The move is designed to support staff and pupils and not to intimidate anyone, as Chief Superintendent Rod Jarman, commander of Southwark borough, points out, ‘It’s not a case of putting officers in schools to search for weapons and drugs - it’s supporting the staff in a way that’s appropriate for young people. We’re not getting into an American model of security arches and security guards and police officers standing next to them. Our officers will be providing a police service to young people who are vulnerable and having crime committed against them. We’re trying to create a safe place for people to go to school.’

Funding from the scheme is being made available via the government’s eight hundred million pound Neighbourhood Renewal Fund. Other government schemes which have been launched to fight the increase in juvenile crime over the past few years include a thirty million pound ‘On Track’ campaign designed to help prevent particularly vulnerable children aged 4 to twelve from getting involved in crime, and a thirteen million pound ’Youth Inclusion’ programme aimed at cutting down truancy and exclusion in schools.

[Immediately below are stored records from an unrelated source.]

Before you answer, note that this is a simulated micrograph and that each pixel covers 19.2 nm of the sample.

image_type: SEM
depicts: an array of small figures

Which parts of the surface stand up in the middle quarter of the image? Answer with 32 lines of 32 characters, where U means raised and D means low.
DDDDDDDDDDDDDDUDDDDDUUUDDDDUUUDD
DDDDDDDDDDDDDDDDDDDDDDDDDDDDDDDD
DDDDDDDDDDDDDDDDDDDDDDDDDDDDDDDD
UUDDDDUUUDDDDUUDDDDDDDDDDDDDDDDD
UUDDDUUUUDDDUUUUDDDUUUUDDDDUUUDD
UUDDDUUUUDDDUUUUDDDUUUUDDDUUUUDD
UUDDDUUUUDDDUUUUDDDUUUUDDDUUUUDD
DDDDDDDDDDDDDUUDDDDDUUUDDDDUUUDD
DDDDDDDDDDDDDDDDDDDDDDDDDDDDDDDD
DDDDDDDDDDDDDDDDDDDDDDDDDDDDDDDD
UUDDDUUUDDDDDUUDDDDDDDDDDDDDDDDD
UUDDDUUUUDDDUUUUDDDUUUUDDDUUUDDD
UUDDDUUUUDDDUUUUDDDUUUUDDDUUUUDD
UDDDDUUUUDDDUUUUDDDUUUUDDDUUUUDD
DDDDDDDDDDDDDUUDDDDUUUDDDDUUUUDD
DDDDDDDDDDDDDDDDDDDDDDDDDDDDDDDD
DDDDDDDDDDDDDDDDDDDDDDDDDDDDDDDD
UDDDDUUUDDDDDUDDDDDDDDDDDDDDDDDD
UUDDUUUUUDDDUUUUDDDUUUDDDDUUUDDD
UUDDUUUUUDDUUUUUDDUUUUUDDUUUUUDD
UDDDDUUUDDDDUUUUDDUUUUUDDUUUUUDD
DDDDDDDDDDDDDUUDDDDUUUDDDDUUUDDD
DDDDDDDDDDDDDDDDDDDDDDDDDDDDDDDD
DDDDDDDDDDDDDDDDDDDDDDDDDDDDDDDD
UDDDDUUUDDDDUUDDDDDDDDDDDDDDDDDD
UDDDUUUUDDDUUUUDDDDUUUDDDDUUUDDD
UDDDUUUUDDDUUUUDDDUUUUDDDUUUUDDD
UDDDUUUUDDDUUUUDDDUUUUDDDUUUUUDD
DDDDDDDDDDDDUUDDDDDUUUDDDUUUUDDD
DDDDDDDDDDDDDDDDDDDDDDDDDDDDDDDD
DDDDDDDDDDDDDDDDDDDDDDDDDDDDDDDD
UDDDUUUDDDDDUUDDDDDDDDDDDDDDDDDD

As part of its election platform, the Conservative party is promising to create 1,000 secure training places for young offenders, aged 12 - 15, as an alternative to probation and community service. Under the scheme the children would receive a flexible sentence, linked to and influenced by their academic achievements. In other words, good results would secure an early release. Shadow Home Secretary, Anne Widdecombe, calls the current scheme ’farcical’, pointing out that children ’come back laughing from the court.’ She sees a crying need for constructive change, saying, ‘The message that the criminal justice system sends to children at the moment is do anything you like. There’s a huge amount of anti-social behaviour and criminality committed by 12-15 year olds. We’ve got to nip it in the bud.’